Facing unemployment can be one of the most overwhelming challenges in life. From concerns over handling basic necessities like day to day living expenses to addressing healthcare and other benefits, there are many factors to consider. Important decisions may need to made regarding severance, COBRA and retirement accounts. While nothing can fully prepare you to handle these stresses, developing a game plan may provide some help with this difficult transition period.
Review your severance package if applicable
While some employees may not receive a severance package, it is important to understand the terms of your agreement if you are offered one. A severance package may include compensation based upon years of service, unused vacation time or sick leave, stock options, insurance benefits and outplacement services. In exchange for these benefits, employers may require that you agree to other terms. These may include a non-compete clause which may limit your options to work for competitors as well as clauses requiring the release of any claims against the employer. Workers over the age of 40 have 21 days to carefully review their agreement. Be sure that you understand every aspect of the agreement and seek legal counsel as needed. It may be possible to negotiate certain terms of the agreement so do your homework.
File for unemployment
Depending on your individual circumstances, it may be possible that you can collect unemployment benefits. Eligibility and benefit terms may vary from state to state. According to the State of NJ, to be eligible for unemployment benefits in NJ, you must have worked at least 20 base weeks in covered employment or you must have earned $8,400. These wages must have been earned during a 52-week period that is called a base year. Unemployment benefits may also be available even if you are receiving severance pay as long as the payments are based upon years of service and do not extend employment.

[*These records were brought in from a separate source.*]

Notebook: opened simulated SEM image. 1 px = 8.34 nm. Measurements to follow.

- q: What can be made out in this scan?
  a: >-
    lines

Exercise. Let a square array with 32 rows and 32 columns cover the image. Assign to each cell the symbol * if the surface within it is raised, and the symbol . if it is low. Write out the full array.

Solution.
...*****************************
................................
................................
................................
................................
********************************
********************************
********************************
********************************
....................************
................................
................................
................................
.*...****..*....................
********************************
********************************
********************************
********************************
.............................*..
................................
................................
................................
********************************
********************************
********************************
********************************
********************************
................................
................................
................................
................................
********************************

Consider filing for benefits as soon as you are officially no longer employed. Also, keep in mind, unemployment benefits are taxable on your Federal income tax return. Be sure to speak to your accountant and consider withholding properly as it may reduce the chances that you receive a surprise tax bill.
Consider outplacement services
While some companies offer outplacement services as part of their severance agreement, it may be beneficial to seek some of these services on your own. These may include career counseling to help with re-vamping resumes and leveraging up-to-date job searching/networking methods in a digital world.
Explore the need for COBRA
According to the Department of Labor, the Consolidated Omnibus Budget Reconciliation Act (COBRA) gives workers and their families who lose their health benefits the right to choose to continue group health benefits provided by their group health plan for limited periods of time under certain circumstances such as voluntary or involuntary job loss, reduction in the hours worked, transition between jobs, death, divorce, and other life events. Cobra is usually offered by employers with 20 or more employees and lasts 18 months with some states offering extensions beyond 18 months. Keep in mind that you may be required to pay 102 percent of the insurance costs to continue the plan. Consider visiting www.dol.gov for additional information.
Address your company 401(k)
Deciding how to handle your company sponsored retirement plan can also be difficult. Since you have worked hard to accumulate retirement savings, and it is important to understand the options you may have available. The first option you have is to leave it at your previous employer. Doing so may make sense initially as it provides time to assess the pros and cons of your available choices. However, the challenge with leaving your account at your previous employer is two-fold. First, you are simply a participant and your investment choices will be limited to the menu of options available. Second, it is common for workers to accumulate multiple retirement plans at previous employers over time which can lead to a lack of monitoring and management – consolidating accounts can simplify this process.
The next option available is to roll your previous plan to your own IRA account. This may be beneficial as you will have more flexibility in how your funds are managed so they are consistent with your financial plan while also being able to consolidate multiple accounts into one. This may simplify the management of your funds.
Next, you could choose to take your money out. While financial hardships can necessitate this choice, it should be avoided at all costs. Remember, distributions from your retirement account are taxable as ordinary income and may subject you to a 10 percent penalty if you are younger than 59 ½. Also, keep in mind that existing 401(k) loans may have to be paid within 2 months of leaving your job. Failing to repay the loan will result in the amount of the loan being taxed as ordinary income while also subjecting those younger than 59 ½ to the same early withdrawal penalty.
Finally, you could choose to roll your account to a new employer plan. It is important to carefully review fees and the investment options available when deciding between the choices noted above.
Review your budget and emergency reserve
It is critical to have a good handle on your expenses when facing financial difficulties and monitoring your budget can help. Have you identified discretionary expenses that can be temporarily reduced? How long will your emergency cash reserves carry you? Do you have a home equity line of credit (HELOC) you can access under extreme emergencies? While it may be easier said than done, reducing spending may help prevent the build-up of debt during periods of reduced income. Bottom line - having a game plan for addressing short-falls in cash flow may help prevent additional financial damage.
Dealing with the uncertainty of losing a job is never an easy task. However, a pro-active approach toward addressing these challenges may help improve your financial position. Since everyone’s situation is unique, consider speaking to your legal, tax and financial advisers to determine the most appropriate approach for you.